The tiny domestic shorthair’s body was cold to the touch, with its rear and hind legs sticking out of the machine, according to Gomez and a $3 million Bronx Supreme Court lawsuit she and her partner, Frank Gueits, filed.
“It was completely devastating,” she said. “I collapsed.”
She immediately called Gueits for help.
“Stephanie was very frantic, very upset and crying,” he said, recalling Sarabi’s body was so mutilated by the machine “she looked like she was in an L shape. It was really heartbreaking to see.”
The litter box, which retails for about $200, was a Christmas gift from Gomez’ mother and advertised as “remaining partially open at all times, with no complete enclosure that could entrap a pet,” according to the lawsuit, which names Pet Pivot, the California-based company which makes the Autoscooper 11, and Amazon, which sold the device.
“A catastrophic failure of the product’s safety mechanisms” led to Sarabi’s “long, painful death,” Gomez and Gueits said in court papers.
The same night, Gueits, 48, found an Amazon review of the Autoscooper 11 from a cat owner who claimed the littler box “nearly killed their cat,” but the review was later removed, the couple claimed.
Gomez’ mother got a full refund after Sarabi’s death and a handwritten letter from PetPivot CEO Poppy Xie, which lacked company letterhead or an address, offering condolences and $10,000, Gomez said in legal papers.
The couple believes “the $10,000 offer was an effort to quietly settle or suppress claims relating to the product’s fatal defect,” they contended.
Sarabi, who weighed less than 10 pounds, “was the sweetest little thing,” Gomez said.
“She was so wonderful, she was the friendliest kitty. She was . . . very talkative, and don’t leave your plate of food unattended,” Gomez laughed. “There’s not a day that goes by that I don’t mourn her.”
She rescued Sarabi more than a year earlier, after she heard the kitty crying on a rainy night outside her local laundromat, and followed the sound until she found the cat hiding under a van.
She named the grey striped feline after a character in Disney’s “The Lion King.”
Sebastian has been devastated by the loss, with Gomez hand-feeding him for weeks afterward.
“To this day, Sebastian sleeps on the spot where the Autoscooper had killed Sarabi,” according to the lawsuit.
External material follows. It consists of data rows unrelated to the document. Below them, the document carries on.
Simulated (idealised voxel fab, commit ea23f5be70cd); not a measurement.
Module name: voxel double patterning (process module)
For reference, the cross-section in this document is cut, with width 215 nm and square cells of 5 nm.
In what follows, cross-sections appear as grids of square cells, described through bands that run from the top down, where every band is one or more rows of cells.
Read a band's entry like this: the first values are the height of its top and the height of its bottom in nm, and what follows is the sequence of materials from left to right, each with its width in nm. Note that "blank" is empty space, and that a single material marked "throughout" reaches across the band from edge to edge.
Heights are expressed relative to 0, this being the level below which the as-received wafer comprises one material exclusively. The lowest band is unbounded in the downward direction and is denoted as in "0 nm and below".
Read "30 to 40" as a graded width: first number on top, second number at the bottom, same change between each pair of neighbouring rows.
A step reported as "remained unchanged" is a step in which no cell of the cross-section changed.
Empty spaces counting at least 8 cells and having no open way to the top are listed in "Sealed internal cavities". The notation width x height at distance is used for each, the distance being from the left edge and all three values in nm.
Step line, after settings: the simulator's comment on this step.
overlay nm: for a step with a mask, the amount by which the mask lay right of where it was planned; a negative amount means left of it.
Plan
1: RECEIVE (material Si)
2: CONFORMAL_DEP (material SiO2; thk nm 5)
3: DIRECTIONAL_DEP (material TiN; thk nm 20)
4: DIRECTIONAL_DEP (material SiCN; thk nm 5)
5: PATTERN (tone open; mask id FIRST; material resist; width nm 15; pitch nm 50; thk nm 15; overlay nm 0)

“I will never trust an automated machine again,” Gomez said. “I don’t want this to happen to anyone else.”
Amazon and Pet Pivot did not immediately respond to requests for comment.
The device is still being sold — and advertised as safe, said Peggy Collen, the attorney representing Gomez and Gueits.
“Sarabi’s death was not an accident,” Collen said. “If this happened to Sarabi, it could happen to any cat.”